Machine learning pipeline challenge.
The Challenge consists on the following:
1.- Create a Docker container with a DB and store with some dataset in it.
2.- Create a 2nd Docker container with all the procedure tu create a ML model and train one using the previous dataset.
3.- Create a 3rd Docker container with a 2nd Database for storing results from our model.
The dataset chosen was the classic titanic dataset and we are going to create a pipeline for a classification solution.
The steps taken for the training and testing, feature engineering, feature selection, model selection, validation and so on... are in the jupyter notebook: prod/titanic_example.ipynb
I am using PostgreSql for the DBs, python3.5, Docker and a bunch of libraries specified in the requirements.txt inside the folder prod
, but to test the system you only need docker... and the files from this repo.
1.- Open 2 terminals to build and run each container to get our DBs started.
BUILD container 1:
docker build --rm=true -t jfreek/postgresql:1 database/.
BUILD container 2:
docker build --rm=true -t jfreek/postgresql:2 results/.
RUN DBs:
docker run -i -t -p 5432:5432 jfreek/postgresql:1
docker run -i -t -p 5433:5432 jfreek/postgresql:2
2.- Run Pipeline:
Build and run Container for our Production code:
Build:
docker build -t mlpipeline:1 prod/.
Run:
docker run --rm --network=host -it mlpipeline:1 /bin/bash -c "python pipeline.py"
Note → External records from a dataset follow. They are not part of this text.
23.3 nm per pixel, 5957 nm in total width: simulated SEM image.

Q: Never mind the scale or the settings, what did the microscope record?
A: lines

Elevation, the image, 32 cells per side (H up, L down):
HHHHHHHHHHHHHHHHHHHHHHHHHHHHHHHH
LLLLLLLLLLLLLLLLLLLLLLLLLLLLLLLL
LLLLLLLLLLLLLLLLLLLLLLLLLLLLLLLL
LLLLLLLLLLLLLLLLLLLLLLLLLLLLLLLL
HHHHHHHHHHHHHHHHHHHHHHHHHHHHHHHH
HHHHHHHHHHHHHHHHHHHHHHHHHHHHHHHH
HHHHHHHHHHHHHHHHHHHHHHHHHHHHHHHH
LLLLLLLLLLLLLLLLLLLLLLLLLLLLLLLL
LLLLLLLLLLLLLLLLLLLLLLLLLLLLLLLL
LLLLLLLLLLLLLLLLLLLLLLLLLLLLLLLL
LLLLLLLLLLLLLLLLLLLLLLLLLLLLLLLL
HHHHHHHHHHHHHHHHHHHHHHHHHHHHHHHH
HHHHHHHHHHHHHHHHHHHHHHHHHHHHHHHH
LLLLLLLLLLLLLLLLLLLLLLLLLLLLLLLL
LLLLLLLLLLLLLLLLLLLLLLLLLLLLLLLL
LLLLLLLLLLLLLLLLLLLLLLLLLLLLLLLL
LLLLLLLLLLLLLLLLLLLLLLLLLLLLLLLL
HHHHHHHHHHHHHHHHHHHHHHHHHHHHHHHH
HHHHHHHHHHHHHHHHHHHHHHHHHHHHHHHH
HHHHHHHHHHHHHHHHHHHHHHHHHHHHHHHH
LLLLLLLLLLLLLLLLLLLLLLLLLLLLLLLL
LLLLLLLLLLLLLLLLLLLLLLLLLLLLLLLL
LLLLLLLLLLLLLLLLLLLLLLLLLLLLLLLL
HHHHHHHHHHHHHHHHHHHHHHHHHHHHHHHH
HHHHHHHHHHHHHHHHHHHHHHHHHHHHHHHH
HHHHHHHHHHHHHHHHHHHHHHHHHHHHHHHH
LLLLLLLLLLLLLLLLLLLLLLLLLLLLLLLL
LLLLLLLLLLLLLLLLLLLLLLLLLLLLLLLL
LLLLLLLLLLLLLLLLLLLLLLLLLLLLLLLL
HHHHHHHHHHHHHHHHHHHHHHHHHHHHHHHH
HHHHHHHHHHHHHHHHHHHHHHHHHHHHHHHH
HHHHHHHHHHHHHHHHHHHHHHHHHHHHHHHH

I used prints to show each step of the pipeline, in the real world you may want to use logs.
3-. Check results
Open another 2 terminals and connect to the DBs and check for the content of the tables created.
-
Check Dataset we used for training:
psql -h localhost -p 5432 -U pguser -W pgdb
password:
pguser
cmd:
select * from titanic;
-
To check the Table with predictions:
psql -h localhost -p 5433 -U pguser -W results
password:
pguser
cmd:
select * from predictions;